3. Task-generated interference: Behaviors related to the task at hand, but which are
unproductive and prevent successful performance. For example, constantly checking the
clock during an exam, or spending a lot of time on a test question you cannot answer.
Since these behaviors can take on many forms, the best management technique is to work
with a study skills instructor or a counselor to identify the specific behaviors that cause
problems and create a plan to reduce or change them.

4. Study skills deficits: Problems with your current study methods which create anxiety.
For example, last-minute cramming resulting in not knowing answers to test questions, or
poor note-taking during lecture resulting in confusion about a major assignment. Many
students experience the first three components of academic anxiety as a result of study
skills deficits. If this is the case, then your grades will not improve unless study skills are
addressed. A study skills instructor can help you with this.

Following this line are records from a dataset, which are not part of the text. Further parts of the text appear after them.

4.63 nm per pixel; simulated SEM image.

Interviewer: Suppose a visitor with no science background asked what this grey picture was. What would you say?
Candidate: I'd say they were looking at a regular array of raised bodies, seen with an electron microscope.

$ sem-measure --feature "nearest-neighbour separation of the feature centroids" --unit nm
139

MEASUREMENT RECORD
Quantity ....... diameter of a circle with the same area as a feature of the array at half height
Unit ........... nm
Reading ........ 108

4. What if my anxiety level is too low?

This may seem like a strange question, but if your anxiety level is too low you may be
experiencing the same low level of academic performance as a student with an
excessively high anxiety level (see the graph on the previous page). If you find yourself
falling weeks behind on your homework, spending little or no time preparing for exams,
and failing to turn in assignments, while not feeling particularly motivated to change, you
may be suffering from too little anxiety. If this is the case, the best strategy is to figure
out how your performance on daily coursework is related to the goals you have that you
care the most about. One useful method for doing this is seeking career counseling.